The final complexity is .

Hopefully that made some sense, it should be enough to solve the problem. Here's my solution by the way: 16961705

EDIT: Here's an even shorter solution: 16970841. Very simple compared to the one in the editorial :)

Actually it can be solved without any simulation. Time still will be O(n ln n) due to sort.

1. Let sorted starting positions be p_1, ..., p_n.
2. As explained in author's solution, we can calculate final positions. Let them be q_1, ..., q_n (also sorted).
3. Let's calculate total (oriented) speed S of ants. It's some number in [-n, n]. After multiplying it by t we will have total (oriented) movement. There is some trick here: as t is very large, S * t will overflow 64-bit integers. But we can calculate it modulo n * m.
4. Let's calculate offset O between starting and final position (q_1 — p_1) + ... + (q_n — p_n). We can also calculate it modulo n * m.
5. Proposal: (S * t — O) is divisible by m. To prove it we need to reсall how q_i was calculated.
6. Let offset = (S * t — O) / m. Then ant that was on p_1 position on start will be on position q_(1+offset) on finish.

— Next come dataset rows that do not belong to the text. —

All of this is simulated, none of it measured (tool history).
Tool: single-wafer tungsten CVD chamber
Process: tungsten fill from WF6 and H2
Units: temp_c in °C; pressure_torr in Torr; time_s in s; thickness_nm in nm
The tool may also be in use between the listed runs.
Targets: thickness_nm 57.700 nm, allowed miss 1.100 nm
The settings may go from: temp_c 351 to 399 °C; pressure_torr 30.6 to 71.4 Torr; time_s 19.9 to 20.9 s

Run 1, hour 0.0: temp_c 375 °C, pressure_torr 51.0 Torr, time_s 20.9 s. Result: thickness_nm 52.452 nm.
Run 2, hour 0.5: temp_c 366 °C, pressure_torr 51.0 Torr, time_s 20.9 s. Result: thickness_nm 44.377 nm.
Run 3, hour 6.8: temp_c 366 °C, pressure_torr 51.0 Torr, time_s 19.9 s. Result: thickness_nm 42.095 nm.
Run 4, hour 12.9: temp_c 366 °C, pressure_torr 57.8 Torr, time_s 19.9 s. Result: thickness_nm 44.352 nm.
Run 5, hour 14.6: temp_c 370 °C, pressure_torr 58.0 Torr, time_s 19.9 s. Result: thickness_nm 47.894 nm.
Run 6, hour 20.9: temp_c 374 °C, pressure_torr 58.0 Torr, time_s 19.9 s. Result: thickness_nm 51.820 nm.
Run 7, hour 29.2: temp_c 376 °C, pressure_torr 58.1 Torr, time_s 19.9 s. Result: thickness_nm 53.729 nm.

Another solution without simulation:

First, relabel the ants such that they are in increasing position with respect to their indices. We can reverse this relabelling at the end.

Next, imagine that each ant has a sign. When two ants pass each other they exchange signs. Consider the first ant (assume he is going right) — we know where it will eventually end up but we do not know what sign it will hold. Notice however that when the first ant meets another ant, the sign the first ant holds will increase by one. So we simply sum up how many times the first ant meets another ant.

Nsqrt(N) = 1e9 for max test.

erase works in O(log n), however, the following code runs in O(n):

int k = lower_bound(vv.begin(), vv.end(), v[i].first.second)-vv.begin();

thus complexity of your solution is O(n^2)

I was also hacked by this generator, but solution with unordered_map took ~7s and solution with map took ~0.38s on my machine.

Visual Studio STL is different from GCC STL (aka libstdc++). For example, the following code

int main() {
    std::cout << std::hash<int>()(100001) << std::endl;
}

prints 100001 for GNU G++/GNU G++11 and 1680716807 for Microsoft Visual C++ 2010. Also, unordered_set and unordered_map implementations themselves are probably different. So different STLs require different anti-hash tests. I guess that you are testing your program with Visual Studio while my anti-hash test is designed for gcc STL.

I believe this exact same problem exists in codechef's ex Easy section! And I did it the same way!

I use too and I got TLE ;/

http://www.codeforces.com/contest/652/submission/17020791 using Mo's

Really brilliant idea to add edge from a-b to make they are in same EBCC.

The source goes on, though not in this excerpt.